Here is an interesting match-up … Pioneering esoteric filmmaker Kenneth Anger gets interviewed by pioneering esoteric filmmaker Gaspar Noe in this match-made-in-heaven (hell?) tete-a-tete:
Kenneth Anger, the octogenarian American underground filmmaker, has largely been heralded as one of the founders of experimental film, with his role in inspiring directors such as Martin Scorsese and David Lynch. He pioneered queer, cult and psychedelic film without ever imagining himself in a gere, and this year he crossed over into fashion and created a piece (with longtime collaborator Brian Butler) for the Italian fashion house Missoni.
Gaspar Noé, director of the recent film Enter the Void and creator of the controversial film Irreversible, has long been a vocal supporter of Kenneth Anger, telling Interview that Anger was the only person he wanted to see Enter the Void. Noé recently caught up with Anger by phone, while the former was in Paris and the latter in Boston. They discussed the essence of cinema, his experience with alien spacecrafts, and why you should not direct movies under the influence of LSD.—Kristina Benns
NOÉ: Do you remember we met a few years ago? You were in Paris doing a retrospective at the Cinémathèque…

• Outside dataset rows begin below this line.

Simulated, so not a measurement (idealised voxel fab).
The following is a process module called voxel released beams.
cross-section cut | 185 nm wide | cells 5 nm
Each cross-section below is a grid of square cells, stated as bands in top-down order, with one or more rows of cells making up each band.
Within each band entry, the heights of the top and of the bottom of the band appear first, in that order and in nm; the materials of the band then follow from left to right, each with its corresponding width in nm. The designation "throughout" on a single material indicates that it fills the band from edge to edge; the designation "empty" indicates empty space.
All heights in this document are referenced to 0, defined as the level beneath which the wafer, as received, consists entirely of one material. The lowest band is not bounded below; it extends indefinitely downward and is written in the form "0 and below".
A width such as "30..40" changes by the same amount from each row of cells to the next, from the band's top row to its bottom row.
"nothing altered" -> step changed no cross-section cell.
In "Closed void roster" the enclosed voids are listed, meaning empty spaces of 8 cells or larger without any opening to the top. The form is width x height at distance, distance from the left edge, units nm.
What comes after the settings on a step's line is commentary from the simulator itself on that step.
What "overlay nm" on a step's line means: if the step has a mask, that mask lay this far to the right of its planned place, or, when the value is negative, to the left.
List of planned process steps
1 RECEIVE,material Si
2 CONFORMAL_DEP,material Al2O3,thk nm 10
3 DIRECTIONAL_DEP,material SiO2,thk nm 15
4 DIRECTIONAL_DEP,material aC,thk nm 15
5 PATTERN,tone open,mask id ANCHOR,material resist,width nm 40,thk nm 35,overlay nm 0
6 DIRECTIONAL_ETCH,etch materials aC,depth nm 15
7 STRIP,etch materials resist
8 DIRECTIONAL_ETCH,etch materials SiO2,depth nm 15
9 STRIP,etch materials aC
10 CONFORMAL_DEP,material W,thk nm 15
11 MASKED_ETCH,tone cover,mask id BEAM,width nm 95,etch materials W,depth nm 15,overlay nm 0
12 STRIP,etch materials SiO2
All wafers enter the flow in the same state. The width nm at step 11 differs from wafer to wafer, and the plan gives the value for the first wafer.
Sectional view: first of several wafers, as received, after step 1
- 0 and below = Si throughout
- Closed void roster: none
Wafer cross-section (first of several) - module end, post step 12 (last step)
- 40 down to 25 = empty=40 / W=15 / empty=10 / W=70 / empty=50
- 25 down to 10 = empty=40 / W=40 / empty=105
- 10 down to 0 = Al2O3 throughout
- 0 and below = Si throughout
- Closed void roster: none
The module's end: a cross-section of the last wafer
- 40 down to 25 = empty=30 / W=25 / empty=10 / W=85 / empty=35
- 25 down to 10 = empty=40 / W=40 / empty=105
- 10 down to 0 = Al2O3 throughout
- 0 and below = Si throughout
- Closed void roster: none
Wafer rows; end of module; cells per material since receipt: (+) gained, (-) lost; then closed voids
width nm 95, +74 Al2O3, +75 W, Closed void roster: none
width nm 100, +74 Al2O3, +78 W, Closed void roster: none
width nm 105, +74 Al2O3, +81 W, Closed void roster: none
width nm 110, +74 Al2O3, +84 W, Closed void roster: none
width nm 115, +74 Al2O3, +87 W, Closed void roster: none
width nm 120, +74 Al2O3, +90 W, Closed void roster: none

ANGER: I remember, vaguely, but I do so many interviews, they seem to all blend together.
NOÉ: I think the reason why they asked me if I wanted to have a conversation with you is because in other interviews I have talked about you, about how when I think about the best psychedelic movies ever, one of the first things that comes to my mind is Inauguration of the Pleasure Dome.
Do you think you’d be a director today, if you hadn’t been in Max Reinhardt’s A Midsummer Night’s Dream (1935)?
ANGER: Well, It’s a long story. I began making movies at home, with a 16-millimeter camera that belonged to the family. Before that, I worked a little, I did a little part in A Midsummer Night’s Dream. Director Max Reinhardt was a friend of my grandmother’s, and that’s how that happened.
NOÉ: That movie reminds me of your movie Rabbit’s Moon (1950).
ANGER: I loved the artificial set of the forest at Warner Brothers, this huge set that they made in two connecting soundstages. So that influenced me. But also, I’m influenced by director Georges Méliès, and the simplicity of his magical painted steps, and so forth.
NOÉ: What are your favorite movies directed by other people?
ANGER: Well in the classic French tradition, I love Robert Bresson and I met Georges Franju, and I love his films. And Ann Levy, and of course, Jean Cocteau. And I like some of the films of Marcel Carné very much. I love Arlette Langmann.